Data flow analysis for x86-64 ELF binaries based on symbolic execution. π
Symflow tracks the flow of values throughout the execution of a program and builds a data dependency graph, a structure describing how values flow through registers and memory locations within the program, enabling further analysis in need of such information. Along normal location nodes it also contains nodes for input and output, which represent bytes read from the standard input or written to the standard output, and constant nodes for constant values. Sometimes a value read from the input is only written to the output in specific circumstances. To account for such flows, the graph annotates edges with conditions in which the data flows.
This work is a proof of concept and works only on a very small subset of x86-64 binaries.
This crate depends on the Z3 theorem solver and needs its library installed.

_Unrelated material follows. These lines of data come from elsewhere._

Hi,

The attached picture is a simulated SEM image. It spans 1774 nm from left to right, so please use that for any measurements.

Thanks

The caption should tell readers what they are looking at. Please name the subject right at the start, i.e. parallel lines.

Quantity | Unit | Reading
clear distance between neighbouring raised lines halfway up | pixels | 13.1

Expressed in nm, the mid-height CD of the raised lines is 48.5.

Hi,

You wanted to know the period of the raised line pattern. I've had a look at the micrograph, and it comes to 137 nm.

# Install the Z3 development libraries with apt
# or the package manager of your choice.
apt install libz3-dev
cargo build
# To run the tests and see the graph outputs, you will need
# to compile the examples with make and install graphviz.
cd test && make
apt install graphviz
cargo testThe following code performs some pointer arithmetic based on values read from the standard input. In this example, the buffers are arranged in such a way that the secret value read from standard input is written to the output if x = 64 + y holds true. This can also be seen in the data dependency graph shown below: The secret byte corresponds to the third byte read from standard input, namely stdin2 (starts at zero). The (only) value that is written to the output corresponds to stdout0. A chain of arrows through a lot of registers and memory locations exists from stdin2 to stdin0 in the graph (at the right end), with one arrow holding exactly the condition discussed above.
void main() {
char buf[1024];
unsigned char x = read_one_byte();
unsigned char y = read_one_byte();
char secret = read_one_byte();
char* a = buf + x;
char* b = buf + 64 + y;
a[x] = secret;
char s = b[x];
write_one_byte(s);
}